Meet the characters of the ABC universe...again |
"Deadfellas" - It's a vampire-mafia meeting gone wrong as the cops of Precinct 10 pick up the pieces (or ashes).
"The FIRST First American" - The First American tells the story of his ancestors and how they were responsible for helping found America! Huh?
"The Game of Extraordinary Gentlemen" - Wonder at the perilous board game for extraordinary gentlemen. Play at your own risk!
"Specters From Projectors!?!" - Splash Brannigan must rescue his date from the black-and-white cartoons of yesterday!
"He Tied Me to a Buzz-Saw (and It Felt Like a Kiss)" - Cobweb reminisces over her imagined affair with arch-nemesis The Mongoose. She remembers their life-and-death struggles fondly.
ABC Wizard Preview - Timmy Turbo takes a tour of the America's Best Comics offices to introduce the characters.
"The Many Worlds of Tesla Strong" - King Solomon, Tom Strong's talking British gorilla sidekick, accidentally activates the Searchboard, a flying surfboard able to travel between dimensions, and disappears. The board reappears, but it's destination log has been wiped clean. Tesla vows to find Solomon, jumps on, and dashes into another dimension! She visits the home dimensions of all the different versions of herself she previously met when she accidentally discovered the Searchboard for the first time.
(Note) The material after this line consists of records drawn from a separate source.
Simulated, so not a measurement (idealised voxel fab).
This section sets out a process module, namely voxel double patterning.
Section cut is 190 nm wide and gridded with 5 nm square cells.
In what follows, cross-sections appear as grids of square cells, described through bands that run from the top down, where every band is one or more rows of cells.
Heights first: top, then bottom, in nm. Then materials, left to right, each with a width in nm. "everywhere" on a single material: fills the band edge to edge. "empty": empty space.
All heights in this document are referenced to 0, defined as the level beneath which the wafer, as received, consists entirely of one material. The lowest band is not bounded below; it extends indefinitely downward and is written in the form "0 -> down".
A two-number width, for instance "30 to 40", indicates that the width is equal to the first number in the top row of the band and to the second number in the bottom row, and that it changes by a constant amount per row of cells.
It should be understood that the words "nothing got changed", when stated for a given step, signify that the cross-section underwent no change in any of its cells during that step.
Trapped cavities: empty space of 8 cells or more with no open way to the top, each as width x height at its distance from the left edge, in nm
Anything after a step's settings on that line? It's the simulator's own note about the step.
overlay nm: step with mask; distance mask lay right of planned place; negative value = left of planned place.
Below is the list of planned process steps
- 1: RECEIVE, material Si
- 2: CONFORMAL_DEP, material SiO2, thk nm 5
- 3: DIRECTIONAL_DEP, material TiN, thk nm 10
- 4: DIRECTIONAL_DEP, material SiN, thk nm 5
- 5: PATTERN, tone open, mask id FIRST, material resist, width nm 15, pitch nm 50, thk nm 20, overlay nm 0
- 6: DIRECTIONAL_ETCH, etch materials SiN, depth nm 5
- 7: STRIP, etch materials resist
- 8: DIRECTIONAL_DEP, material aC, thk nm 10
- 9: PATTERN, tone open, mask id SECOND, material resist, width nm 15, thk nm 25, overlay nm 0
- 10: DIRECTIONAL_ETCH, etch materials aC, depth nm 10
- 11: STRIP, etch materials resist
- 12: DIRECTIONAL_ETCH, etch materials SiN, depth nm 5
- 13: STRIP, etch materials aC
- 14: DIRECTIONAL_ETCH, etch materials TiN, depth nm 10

They include Tekla Strong from a post-apocalyptic Earth, Tori Strong from an underwater Earth, Warren Strong's kids, the super-powered Tesla Terrific, Tes of the Tigers, the naked Tamla Strong from a sexually-liberated Earth, a giant Aztec goddess version of herself, and the evil Twyla Strong from Earth-B. In every dimension Tesla visits the gorilla sidekicks have gone missing and a greater plot becomes apparent. Can she discover the secret of the missing simians before it's too late?
Pros: Reprints most of the America's Best Comics one-shots not reprinted elsewhere, the Tesla story is pretty good, some decent art and short stories, the League of Extraordinary Gentlemen board game is pretty cool, Promethea story is great homage to Winsor McCay, inside the sketchbooks of the main ABC artists
Cons: A schizophrenic palette of multiple artists and short stories, some of the short stories and characters are duds (like Splash Brannigan, the First American, and Jack B. Quick)
The Strong Family run afoul of their evil versions from an alternate dimension |
Some of the stories are quite good - Tesla's one-shot was a robust cross-dimensional tale featuring a bevy of artists to represent each different dimension (my favorite was Jeff Campbell's art for the nudist dimension of Tamla Strong), the vampire-mafia story from Top 10, and the Promethea homage to Winsor McCay's Little Nemo to name a few. Some are terrible - Splash Brannigan's riff on old Plastic Man stories, the First American fell flat despite being drawn by Sergio Aragones, and Jack B. Quick just doesn't do it for me.
These stories exactly follow the inherent good or bad aspects of each of Moore's creations. Taken as a whole they are pretty average (i.e. unremarkable). I would recommend this volume if you are an ABC completist in collected format, particularly for Tom Strong, Top 10 and Promethea. Especially considering the price is rock bottom at the time of this review.